Explore Tennessee's Twin Falls

Tucked away in the middle of rural Tennessee, at the confluence of the Caney Fork, Collins, and Rocky Rivers, sits Rock Island State Park's eighty foot Twin Falls, one of the more unique waterfalls in the Southeast. What makes Twin Falls special is that they actually seep out of the Caney Fork River Gorge wall not over it. While exceptionally beautiful and massive in size, they're not naturally formed waterfalls, rather a coincidental byproduct of the 1925 damming of the Caney Fork River. After the dam's construction, an increase in pressure began forcing water outward and cracks in the gorge's limestone provided an escape route for the water. Those cracks eventually led out to the gorge wall creating Twin Falls.


Twin Falls Tennessee

Trailhead elevation 745'

Water All along the Caney Fork River

Don't miss Scrambling down to the shore past the main viewing area, nearby Blue Hole Trail


Hiking to Twin Falls

Viewing the falls is super easy. Simply park at the Downstream Trailhead, walk down a short flight of stairs, and you're there. Parking at this trailhead however is limited and can be tough to get on the weekends. The photo below was taken about 200' from the trailhead not far from the staircase.


Twin Falls Tennessee

The official trail runs about thirty feet above the Caney Fork River and is clearly marked. Once you're on it you'll find that there are no established spur trails leading down to the river, but you can make your way down really at any point. We recommend scrambling down to the river shortly after the falls to get a view similar to that in the photo below. There are generally far fewer crowds after the falls.


Twin Falls Tennessee

The trail continues for another half mile or so before forming a small lollipop loop, but there's not much in terms of views. If you turn back shortly after the falls you're not missing much.

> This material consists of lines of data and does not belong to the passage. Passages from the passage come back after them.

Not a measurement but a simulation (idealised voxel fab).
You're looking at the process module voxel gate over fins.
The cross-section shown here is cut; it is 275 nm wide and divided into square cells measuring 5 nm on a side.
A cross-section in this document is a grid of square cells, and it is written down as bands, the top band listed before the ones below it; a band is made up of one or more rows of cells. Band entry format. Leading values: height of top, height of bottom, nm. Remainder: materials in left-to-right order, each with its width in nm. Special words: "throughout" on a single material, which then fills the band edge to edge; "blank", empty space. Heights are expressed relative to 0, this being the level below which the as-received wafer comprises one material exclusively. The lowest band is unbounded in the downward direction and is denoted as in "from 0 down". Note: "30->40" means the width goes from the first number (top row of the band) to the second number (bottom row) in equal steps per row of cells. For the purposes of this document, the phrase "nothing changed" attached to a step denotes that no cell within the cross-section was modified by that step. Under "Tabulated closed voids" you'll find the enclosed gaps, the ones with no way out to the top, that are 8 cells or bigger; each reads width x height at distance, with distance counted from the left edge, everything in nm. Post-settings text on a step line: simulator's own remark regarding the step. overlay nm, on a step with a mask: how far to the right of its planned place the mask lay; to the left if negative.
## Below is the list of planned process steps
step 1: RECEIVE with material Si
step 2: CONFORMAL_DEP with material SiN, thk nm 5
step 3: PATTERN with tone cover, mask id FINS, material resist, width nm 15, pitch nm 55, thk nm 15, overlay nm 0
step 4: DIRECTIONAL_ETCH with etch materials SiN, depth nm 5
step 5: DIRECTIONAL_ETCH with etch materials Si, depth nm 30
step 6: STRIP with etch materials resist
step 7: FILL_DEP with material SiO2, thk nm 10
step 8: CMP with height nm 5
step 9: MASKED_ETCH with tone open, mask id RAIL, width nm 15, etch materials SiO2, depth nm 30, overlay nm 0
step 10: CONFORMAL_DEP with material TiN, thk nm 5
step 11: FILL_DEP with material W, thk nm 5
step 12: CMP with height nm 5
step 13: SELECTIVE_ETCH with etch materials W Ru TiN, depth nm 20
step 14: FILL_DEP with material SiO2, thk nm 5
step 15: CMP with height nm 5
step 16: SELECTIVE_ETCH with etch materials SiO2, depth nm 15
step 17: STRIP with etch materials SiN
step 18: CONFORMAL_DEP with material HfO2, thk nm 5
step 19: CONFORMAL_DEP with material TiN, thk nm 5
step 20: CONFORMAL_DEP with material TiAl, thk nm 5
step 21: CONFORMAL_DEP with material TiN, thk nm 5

Another popular trail in the park, the half mile round trip Upstream Trail, can be found on the far side of the parking area from the Downstream Trailhead and leads to two fairly popular swimming holes known as Ice Hole/Cold Hole and Warm Hole. Neither are marked on any map, but are easy to find. Cliff jumping is prohibited here, but there were plenty of people jumping when we were there. If you were to continue along the rocks after the trail ends you'd reach Great Falls a bit further down. The best view of Great Falls is on the opposite side of the Caney Fork, so you'd have to cross over at some point. Like Ice Hole/Cold Hole and Warm Hole, swimming is permitted at Great Falls. This is also the best swimming hole in our opinion. Fewer crowds and taller ledges for cliff jumping. From the top of Great Falls you can see the Great Falls Dam a bit further upstream. Pretty simple to get to all of the swimming holes, but there's one thing to keep in mind. You absolutely do not want to be in this area or along the shore of the Downstream Trail when the Great Falls Dam is let out. The park periodically does this and being in these areas when it happens is no bueno. A deafening siren is sounded prior to the dam release, but we recommend checking with the park prior to your visit to see if there's a scheduled release. If you're not interested in swimming holes you're better off skipping this one as that's the main draw here.


About fifteen minutes from the Upstream and Downstream Trailheads, on the opposite side of the gorge, you'll find the trailhead for Blue Hole, another very popular trail. The short, but steep trail winds down multiple staircases eventually leading to the shore of the Caney Fork River. During the descent you'll pass by several cascades and small waterfalls that almost give off a tropical vibe. At the bottom of the trail you'll find the area in the photo below, usually about ankle deep.


Blue Hole Rock Island State Park

From here, we highly recommend exploring the area in both directions as there are many waterfalls that you can walk behind, through, and in front of like the one below.


Blue Hole Rock Island State Park

You're not going to come back dry on this one, so a Ziploc for your phone and water shoes are highly recommended. Due to strong currents swimming is off limits at Blue Hole. Super fun trail that's more about exploring than hiking.


If you're looking for more things to do in the general area, Burgess Falls State Park is about thirty minutes north and features one of the state's most beautiful waterfalls, Fall Creek Falls State Park, home to the state's tallest waterfall is about forty-five minutes southeast, Greeter Falls is forty-five minutes south, and our favorite waterfall in Tennessee, Foster Falls, is a little over an hour south. Big Bone State Natural Area and Big Bone Cave are only fifteen minutes away and worth checking out as well.